The Florida Court E-Filing Authority is exploring participation in a survey by the Florida Commission on Access to Civil Justice on the needs of self-represented litigants in Florida courts.
The e-filing board, on September 22, also heard a request to extend the November 1 deadline for 12 applicants to finish their “batch” filing software for civil cases. The authority administers the court system’s statewide portal for electronic filing
Francisco-Javier Digon-Greer, a Bar employee who works with the Access Commission, said the commission has developed a survey for pro so litigants to determine their knowledge about the Florida court system and its processes and what help they need in handling their cases. Although the survey is on the commission’s website (with a link to it on the Bar’s website), he said the commission was waiting until it was made permanent — which the Supreme Court did on August 24 — before actively promoting it.
The commission is asking the authority board to put a “button” on the online portal site to link pro se filers to the survey. According to authority records, pro se litigants filed 6,368 documents in August and 45,788 people have registered as pro se filers.
Digon-Greer also asked the authority board to recommend the state’s 67 clerks of court put links to the survey on their individual websites.
The board unanimously approved a motion to ask its staff to investigate the technical issues related to putting the link on the portal, and report at the board’s next meeting on November 14. The motion included recommending that clerks of court link to the survey on their sites.
“This information from the survey will be extremely useful both to the clerks and the court and our joint efforts on the Access Commission,” said State Courts Administrator PK Jameson.
Digon-Greer said that, without any promotion, only about 25 pro se users had discovered and taken the online survey. Most of those said they had little or no knowledge about court procedures, did not know where to find help, that it was their first time going to court on a personal matter, and they were suffering from financial hardships.

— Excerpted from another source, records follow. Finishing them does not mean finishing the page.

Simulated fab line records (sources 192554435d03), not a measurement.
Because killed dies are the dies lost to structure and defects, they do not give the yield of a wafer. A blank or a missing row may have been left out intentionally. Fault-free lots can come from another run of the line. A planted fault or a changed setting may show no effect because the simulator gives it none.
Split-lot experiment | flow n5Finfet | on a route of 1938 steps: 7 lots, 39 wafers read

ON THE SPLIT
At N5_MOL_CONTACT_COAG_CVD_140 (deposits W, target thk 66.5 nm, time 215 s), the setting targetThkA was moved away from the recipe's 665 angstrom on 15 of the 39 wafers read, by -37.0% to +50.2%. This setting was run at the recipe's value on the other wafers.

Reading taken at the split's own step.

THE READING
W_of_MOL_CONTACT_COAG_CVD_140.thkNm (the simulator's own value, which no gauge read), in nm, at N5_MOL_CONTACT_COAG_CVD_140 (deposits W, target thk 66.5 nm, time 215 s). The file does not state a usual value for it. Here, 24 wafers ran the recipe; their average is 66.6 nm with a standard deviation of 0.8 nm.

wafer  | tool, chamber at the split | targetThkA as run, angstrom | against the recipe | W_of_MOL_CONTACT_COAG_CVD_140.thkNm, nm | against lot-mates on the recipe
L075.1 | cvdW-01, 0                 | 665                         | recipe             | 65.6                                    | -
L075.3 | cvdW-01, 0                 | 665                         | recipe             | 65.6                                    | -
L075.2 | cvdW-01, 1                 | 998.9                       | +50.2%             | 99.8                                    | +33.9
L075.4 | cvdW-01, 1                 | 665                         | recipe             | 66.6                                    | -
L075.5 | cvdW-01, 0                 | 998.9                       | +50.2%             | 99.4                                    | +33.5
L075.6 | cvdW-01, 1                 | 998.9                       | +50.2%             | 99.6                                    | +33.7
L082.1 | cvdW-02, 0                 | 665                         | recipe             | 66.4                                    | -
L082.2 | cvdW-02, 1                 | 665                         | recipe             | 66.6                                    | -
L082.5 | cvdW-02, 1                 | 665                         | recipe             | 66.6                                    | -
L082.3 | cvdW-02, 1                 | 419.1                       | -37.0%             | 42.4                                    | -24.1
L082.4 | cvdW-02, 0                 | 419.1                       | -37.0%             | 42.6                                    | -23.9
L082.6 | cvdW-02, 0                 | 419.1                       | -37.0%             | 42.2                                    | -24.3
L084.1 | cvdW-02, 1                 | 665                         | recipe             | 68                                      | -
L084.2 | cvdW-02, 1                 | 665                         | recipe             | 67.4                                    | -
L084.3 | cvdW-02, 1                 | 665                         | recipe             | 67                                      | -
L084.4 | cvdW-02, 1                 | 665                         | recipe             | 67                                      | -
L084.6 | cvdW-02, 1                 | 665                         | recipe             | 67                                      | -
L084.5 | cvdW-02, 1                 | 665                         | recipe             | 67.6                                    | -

The batch filing project aims at allowing lawyers to file multiple documents in multiple cases during one filing session on the portal, similar to what state attorneys and public defenders do in criminal cases. Earlier in the summer, the authority board invited private entities to apply to develop software that would work with the portal’s programming to allow civil batch filing. Four law firms, seven private companies (including three process serving companies), and the Attorney General’s Child Support Enforcement office filed to develop programs.
Two additional companies have filed for the second phase of applications.
Private companies are developing batch processing programs, hoping to market that service to law firms.
The invitation required an application fee and set a November 1 deadline for finishing the software. However, at the September 22 meeting, representatives from two companies said they were still awaiting responses to their technical inquiries (that time period includes when Hurricane Hermine caused office closings in Tallahassee, where the authority is located). They asked the board to push the November deadline back by 30 to 60 days.
Authority Chair Tim Smith said he would look into those delays and call a special board meeting, if necessary, to consider the extension. The specifications of the batch processing proposal include that none of the first phase of applicants will be able to begin batch filing until all have completed their programming.